As darkness approaches, we make our way to the McDonald Observatory for a Star Party (reservations required).

Although a waxing gibbous moon brightens the night, the view from the concrete benches at the outdoor observatory amphitheater is mesmerizing. Moonlight bounces off the stone seating and mixes with red safe lights, making for an otherworldly atmosphere.

Five telescopes offer a view of tonight’s magnified celestial moving feast, focusing on the moon, Saturn, Jupiter, an old star cluster and a newly formed star cluster. The moon-gazing is fascinating, focusing on “snowman” moon craters, a series of five aligned craters of graduated size. (The largest crater, where the uncrewed Surveyor 3 landed in 1967, is 95 miles across). The craters do conjure a snowman image.

At another station, a vivid Saturn almost looks like an animated cartoon. At the Jupiter station, I watch a moon emerge from the shadow of the planet, a black dot framed by three other bright white moons.

We return in the darkness without having to dodge any wandering javelinas, although we do pass a band of raccoon eyes reflected eerily in our headlights.

Our last morning in town, we drive to the end of the winding 2.2-mile Skyline Drive (also built by CCC), where we find two other parties standing transfixed near the edge of a canyon.

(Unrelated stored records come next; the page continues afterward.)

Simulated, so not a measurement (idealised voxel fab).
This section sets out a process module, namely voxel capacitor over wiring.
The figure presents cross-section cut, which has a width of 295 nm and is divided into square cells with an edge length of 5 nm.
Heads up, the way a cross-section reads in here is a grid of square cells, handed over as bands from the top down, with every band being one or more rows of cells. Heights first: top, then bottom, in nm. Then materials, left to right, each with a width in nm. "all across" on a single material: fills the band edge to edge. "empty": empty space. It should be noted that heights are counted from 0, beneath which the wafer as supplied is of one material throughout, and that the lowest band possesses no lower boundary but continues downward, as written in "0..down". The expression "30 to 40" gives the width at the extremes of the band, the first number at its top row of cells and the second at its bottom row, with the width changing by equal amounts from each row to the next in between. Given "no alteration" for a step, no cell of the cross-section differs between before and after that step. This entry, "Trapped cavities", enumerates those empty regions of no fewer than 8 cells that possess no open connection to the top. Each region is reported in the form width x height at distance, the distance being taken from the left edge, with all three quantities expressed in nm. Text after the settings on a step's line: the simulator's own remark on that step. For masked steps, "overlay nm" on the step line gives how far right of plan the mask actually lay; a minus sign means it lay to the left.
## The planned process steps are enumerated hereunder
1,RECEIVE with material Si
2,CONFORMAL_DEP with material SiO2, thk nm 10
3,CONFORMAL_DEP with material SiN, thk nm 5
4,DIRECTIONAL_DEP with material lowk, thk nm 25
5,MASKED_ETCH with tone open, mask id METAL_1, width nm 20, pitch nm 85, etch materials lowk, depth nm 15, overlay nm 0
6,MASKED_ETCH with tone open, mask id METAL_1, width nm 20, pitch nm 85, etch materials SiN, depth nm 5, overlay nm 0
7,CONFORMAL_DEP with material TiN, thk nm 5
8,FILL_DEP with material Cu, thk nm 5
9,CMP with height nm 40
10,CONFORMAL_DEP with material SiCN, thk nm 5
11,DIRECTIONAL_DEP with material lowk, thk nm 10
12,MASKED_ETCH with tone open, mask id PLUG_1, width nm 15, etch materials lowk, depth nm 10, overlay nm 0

On a ledge across the way, six tan aoudads — also known as Barbary sheep — perch on an outcropping. (The North African aoudads, introduced to Texas in the 1950s as exotic game, have long horns that curl back into a crescent shape.) We gaze up at them, and they stare right back. The staredown continues for a bit, with the humans blinking first, moving on.

A short distance away, a mile-long trail from an awesome overlook leads down to the historic fort below. The climb back up is steep and littered with loose rocks, so hikers might consider getting dropped off at the top and picked up at the bottom if others in the group are amenable.

On our way back along Skyline Drive, we drive past Ewing’s favorite overlook.

Sure, it’s a darn good one, but I figure he has his vista and I have mine.